At Sunday night's Grammy Awards, Beyoncé and Jay-Z performed a memorable rendition of her new single. "Drunk in Love" is risqué (to say the least), but it highlighted a sexual relationship often ignored by secular artists: sex in the context of marriage.
Since that night, a debate has ensued over a central question: Was their performance good for marriage?
On the opposing side are those who felt the performance perpetuated female objectification. Christian blogger Nicole Unice noted that after Jay-Z joined Beyoncé on stage, she merely functioned as his "ornament" rather than an equal, human partner. At the New York Post, Naomi Schaefer Riley compared Beyoncé's dancing to the likes of Miley Cyrus. Schaefer Riley was also appalled at Jay-Z's seeming delight in his wife's self-objectification.
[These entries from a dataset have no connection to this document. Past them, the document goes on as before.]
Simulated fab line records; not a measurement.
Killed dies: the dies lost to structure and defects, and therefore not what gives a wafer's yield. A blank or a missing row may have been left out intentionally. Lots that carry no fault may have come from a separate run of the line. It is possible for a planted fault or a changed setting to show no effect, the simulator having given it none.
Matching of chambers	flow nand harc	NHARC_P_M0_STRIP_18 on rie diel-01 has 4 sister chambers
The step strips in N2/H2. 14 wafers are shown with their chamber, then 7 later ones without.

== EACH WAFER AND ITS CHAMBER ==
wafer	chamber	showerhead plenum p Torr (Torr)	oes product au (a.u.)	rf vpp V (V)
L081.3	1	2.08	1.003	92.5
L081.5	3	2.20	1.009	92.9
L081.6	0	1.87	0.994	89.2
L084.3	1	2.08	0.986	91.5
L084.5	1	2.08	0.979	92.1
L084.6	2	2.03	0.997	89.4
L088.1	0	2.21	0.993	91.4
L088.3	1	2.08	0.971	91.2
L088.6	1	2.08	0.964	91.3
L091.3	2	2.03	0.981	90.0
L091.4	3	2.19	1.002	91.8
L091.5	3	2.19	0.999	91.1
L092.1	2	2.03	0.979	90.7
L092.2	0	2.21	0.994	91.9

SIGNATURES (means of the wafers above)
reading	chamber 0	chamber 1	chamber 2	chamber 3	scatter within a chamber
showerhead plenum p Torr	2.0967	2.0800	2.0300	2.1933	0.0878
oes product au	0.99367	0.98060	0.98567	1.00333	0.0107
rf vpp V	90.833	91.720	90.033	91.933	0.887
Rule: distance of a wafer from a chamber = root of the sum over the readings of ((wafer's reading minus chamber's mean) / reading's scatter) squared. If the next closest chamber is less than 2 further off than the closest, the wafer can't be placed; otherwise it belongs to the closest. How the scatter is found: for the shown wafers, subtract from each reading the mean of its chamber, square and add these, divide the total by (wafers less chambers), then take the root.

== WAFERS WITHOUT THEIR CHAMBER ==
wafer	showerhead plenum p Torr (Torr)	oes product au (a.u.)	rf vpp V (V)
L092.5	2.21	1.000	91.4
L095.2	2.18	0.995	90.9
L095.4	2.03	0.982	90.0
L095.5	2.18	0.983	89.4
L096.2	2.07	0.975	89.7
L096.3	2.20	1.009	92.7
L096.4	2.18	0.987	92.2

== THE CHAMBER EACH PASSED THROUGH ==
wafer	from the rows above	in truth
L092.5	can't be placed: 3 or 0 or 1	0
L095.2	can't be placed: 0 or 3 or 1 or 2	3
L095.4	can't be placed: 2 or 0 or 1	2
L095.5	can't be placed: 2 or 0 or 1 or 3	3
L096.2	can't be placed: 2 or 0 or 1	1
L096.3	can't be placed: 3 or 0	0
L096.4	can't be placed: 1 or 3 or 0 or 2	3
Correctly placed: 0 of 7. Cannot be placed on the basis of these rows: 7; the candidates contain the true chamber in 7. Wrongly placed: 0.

On the other side of the debate are those who believed the performance was a boon for traditional marriage. Over at Think Progress, Alyssa Rosenberg explains,
Beyoncé Knowles-Carter and Jay-Z got on the Grammy stage last night and did what conservatives have been dying for someone to do for ages: they made marriage look fun, and sexy, and a source of mutual professional fulfillment.
Echoing some of these sentiments was fellow Her.meneutics writer Laura Turner, who made the astute comparison between the Grammy performance and the erotic biblical book, Song of Songs. She expounded on this notion further in a follow-up article, arguing that Beyoncé and Jay-Z show us how sexy Christian marriage can be.
In many ways, the comparison between the Carters' performance and the Song of Songs is apt. Both celebrate the physicality, sensuality, and sexuality of marriage. Both affirm that married people can have vibrant sexual lives, refuting the tired myth that marriage is the land where libidos go to die. It's a message that Christians have been trying to communicate a lot in recent years.
But the comparison between "Drunk In Love" and the Song of Songs is helpful for a second reason: contrast. When we place the two side by side, we can discern important differences between marital sex as portrayed by the Carters and by the Bible.
The Song of Songs is also known as the Song of Solomon, though many scholars doubt that Solomon was its actual author. The Hebrew in verse 1:1 can easily be translated "in honor of Solomon" or "dedicated to Solomon."
Though there is no way to know for sure, some scholars suspect the Song of Songs was actually written by a woman. It is the only book of the Bible in which the woman's voice is dominant. The bride's words comprise a little more than half of the book, whereas the man is given only 39 percent. In this regard, the Song is similar to "Drunk in Love," in which Beyoncé is the dominant voice.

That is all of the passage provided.